After Brexit, A Tiny German Town Will Become the Center of the EU
Residents of the area thought the announcement was an April Fool’s joke
Located in the resplendent hills of Bavarian wine country, the village of Gadheim is home to just 89 people. This tiny town is too small to have its own mayor, but Gadheim may soon take on an important role in a major political entity, reports Tom Barfield of Agence France Presse. When Brexit is finalized in 2019, Gadheim will become the geographic center of the European Union.

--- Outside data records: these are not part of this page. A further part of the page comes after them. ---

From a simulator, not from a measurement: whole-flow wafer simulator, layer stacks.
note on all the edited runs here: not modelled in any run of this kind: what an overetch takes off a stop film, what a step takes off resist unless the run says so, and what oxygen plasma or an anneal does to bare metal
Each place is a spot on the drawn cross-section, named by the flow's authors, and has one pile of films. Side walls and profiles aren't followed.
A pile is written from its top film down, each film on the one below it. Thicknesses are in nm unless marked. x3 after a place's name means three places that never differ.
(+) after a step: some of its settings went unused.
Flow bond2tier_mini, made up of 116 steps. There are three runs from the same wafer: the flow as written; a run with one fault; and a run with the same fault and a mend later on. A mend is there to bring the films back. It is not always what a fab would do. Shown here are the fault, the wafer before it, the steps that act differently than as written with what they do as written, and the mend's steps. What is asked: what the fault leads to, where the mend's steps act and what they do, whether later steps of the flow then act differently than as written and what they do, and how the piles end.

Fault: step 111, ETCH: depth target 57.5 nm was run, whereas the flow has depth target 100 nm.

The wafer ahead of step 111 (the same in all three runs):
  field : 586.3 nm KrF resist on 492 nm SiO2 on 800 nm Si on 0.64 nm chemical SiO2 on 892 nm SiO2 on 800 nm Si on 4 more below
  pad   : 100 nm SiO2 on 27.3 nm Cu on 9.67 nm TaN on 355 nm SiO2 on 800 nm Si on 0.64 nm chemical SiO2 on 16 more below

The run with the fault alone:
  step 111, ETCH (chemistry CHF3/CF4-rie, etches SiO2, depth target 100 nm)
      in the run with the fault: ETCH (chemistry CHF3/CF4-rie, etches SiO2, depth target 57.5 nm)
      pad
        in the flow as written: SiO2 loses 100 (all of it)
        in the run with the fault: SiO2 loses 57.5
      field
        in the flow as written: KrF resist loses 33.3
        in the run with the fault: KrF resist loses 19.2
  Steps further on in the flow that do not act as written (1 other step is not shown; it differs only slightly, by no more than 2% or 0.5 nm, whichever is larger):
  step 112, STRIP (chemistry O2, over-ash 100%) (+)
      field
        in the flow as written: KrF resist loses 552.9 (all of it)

The EU’s center shifts every time a country enters or leaves the bloc. According to Kate Connolly of The Guardian, the new heart of the EU was determined by French cartographers at IGN, a geographic engineering institute in Paris. The exact coordinates fall in the rapeseed field of one Karin Kessler, who tells Barfield that she will be quite happy to have the EU flag flying in her backyard. But she also opined that “the fact that it's only happening because of this Brexit is a bit of a shame.”
Perhaps no one was more surprised by the announcement of Gadheim’s new title than people living in the region. "We thought it was an April Fool's joke at first," Juergen Goetz, mayor of nearby Veitshoechheim, tells Barfield.
Being the center of the EU has its perks, as Brigitte Heim knows well. Heim is the mayor of Westerngrund, a slightly-less-tiny town to the northeast of Gadheim, which became the EU’s geographic center when Croatia joined the union in 2013. In an interview with The Guardian’s Connolly, Heim says that the designation brings 10,000 tourists to Westerngrund each year.
Gadheim’s residents haven’t yet decided how they will mark the newly anointed, EU-sanctioned spot in their village. They are currently brainstorming ideas in the town’s WhatsApp group.